Factors affecting inflation in Hong Kong

inSight

15 Nov 2007

Factors affecting inflation in Hong Kong

Inflation in Hong Kong is affected more by domestic demand and property prices than prices of imports.

Readers may have noticed that the headline inflation rate, as measured by, for example, the Composite Consumer Price Index (CCPI), has remained subdued, contrary to their impression of the actual situation as consumers or observers of economic developments in Hong Kong. There is always scepticism over official measurements of inflation. When I was a statistician, I often countered such scepticism by asking those expressing doubts about the official statistics what method they used in coming up with a different measurement and how it compared with the elaborate and internationally accepted method used for the official statistics.

But on this occasion, there is a good explanation for the observed gap between the headline inflation rate and the impression of consumers. The gap is the result of the special government tax-relief measures, particularly the rebate of property rates. In September 2007 while the headline inflation rate, measured by the year-on-year rate of increase in the CCPI, was 1.6%, the underlying inflation rate, after adjusting for the special effect, reached 2.7%. Furthermore, the seasonally adjusted annualised rate of increase over the three months to September reached 3.4%. Consumer prices have indeed been increasing faster than the rate suggested by the headline numbers.

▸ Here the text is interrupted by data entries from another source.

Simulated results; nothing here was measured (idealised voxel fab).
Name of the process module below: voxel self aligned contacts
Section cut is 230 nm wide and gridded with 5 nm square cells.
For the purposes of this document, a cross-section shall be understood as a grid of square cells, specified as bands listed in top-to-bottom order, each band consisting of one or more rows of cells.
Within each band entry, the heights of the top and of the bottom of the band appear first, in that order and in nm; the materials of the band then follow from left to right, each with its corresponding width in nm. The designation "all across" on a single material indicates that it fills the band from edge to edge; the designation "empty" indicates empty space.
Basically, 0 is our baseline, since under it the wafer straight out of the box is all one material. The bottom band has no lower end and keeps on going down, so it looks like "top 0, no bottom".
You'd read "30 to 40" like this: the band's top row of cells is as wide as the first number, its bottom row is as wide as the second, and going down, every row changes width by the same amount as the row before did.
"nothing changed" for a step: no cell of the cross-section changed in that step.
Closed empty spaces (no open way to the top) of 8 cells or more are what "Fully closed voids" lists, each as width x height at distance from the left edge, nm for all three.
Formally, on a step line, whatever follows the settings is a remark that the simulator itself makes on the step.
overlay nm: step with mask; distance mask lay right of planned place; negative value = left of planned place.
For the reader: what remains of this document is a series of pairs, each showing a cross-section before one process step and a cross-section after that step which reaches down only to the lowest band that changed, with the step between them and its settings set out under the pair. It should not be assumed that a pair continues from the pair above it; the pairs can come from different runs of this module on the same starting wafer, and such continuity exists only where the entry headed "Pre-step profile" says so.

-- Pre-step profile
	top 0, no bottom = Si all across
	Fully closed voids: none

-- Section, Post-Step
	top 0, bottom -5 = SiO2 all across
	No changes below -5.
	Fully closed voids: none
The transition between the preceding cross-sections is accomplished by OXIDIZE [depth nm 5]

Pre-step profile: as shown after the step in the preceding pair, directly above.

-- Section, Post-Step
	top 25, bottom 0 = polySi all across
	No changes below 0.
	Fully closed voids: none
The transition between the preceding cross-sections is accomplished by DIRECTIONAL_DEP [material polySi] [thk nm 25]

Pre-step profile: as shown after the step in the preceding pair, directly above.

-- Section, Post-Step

Given the temporary nature of the rates relief measure, we can expect a spike in the headline inflation rate when its temporary statistical effect wears off. Even if the rebate were re-introduced, the spike would only be postponed and the headline inflation rate would still move closer to the underlying inflation rate. The spike, according to our estimates, will be around one percentage point. We expect it to happen in the second quarter of 2008, assuming the rates relief measure is not repeated in the next financial year.

Many factors explain the faster rate of inflation now being experienced in Hong Kong. The main ones are the buoyant economy, indicated by four consecutive years of above-trend economic growth and reflected in strong consumer demand; the tightness of the labour market, shown by the continuing decline in the unemployment rate; a weaker US dollar to which the Hong Kong dollar is linked; continuing appreciation of the renminbi; rising global food prices; and the gradual pass-through of increases in property prices to residential rents. Current indications are that this rising momentum of underlying inflation is likely to continue.

Rapid labour productivity growth is likely to mitigate some of the inflationary pressures. Labour productivity, measured in output per worker, has been increasing by 5.3% year on year on average since the third quarter of 2003, much faster than the 1.4% growth in labour payroll, although with the unemployment rate continuing to fall, the gap is likely to narrow and the suppressing effect on inflation to be reduced. On balance, we therefore expect the underlying inflation rate to move up in the coming months.

It is interesting to look into the relative importance of the many factors in explaining inflation in Hong Kong. Contrary to common perceptions, given that we are very dependent upon imports, particularly food items from the Mainland, imported inflation is much less important than domestic demand pressures in determining inflation in Hong Kong. According to our internal estimates, in the last two decades, fluctuations in foreign prices (in Hong Kong-dollar terms) on average directly explained less than one-third of changes in Hong Kong's CPI inflation, whereas domestic demand (measured by the output gap) and property prices explained more than two-thirds of such changes. The fixed exchange rate of the Hong Kong dollar against the US dollar is therefore not the main factor behind inflationary pressures.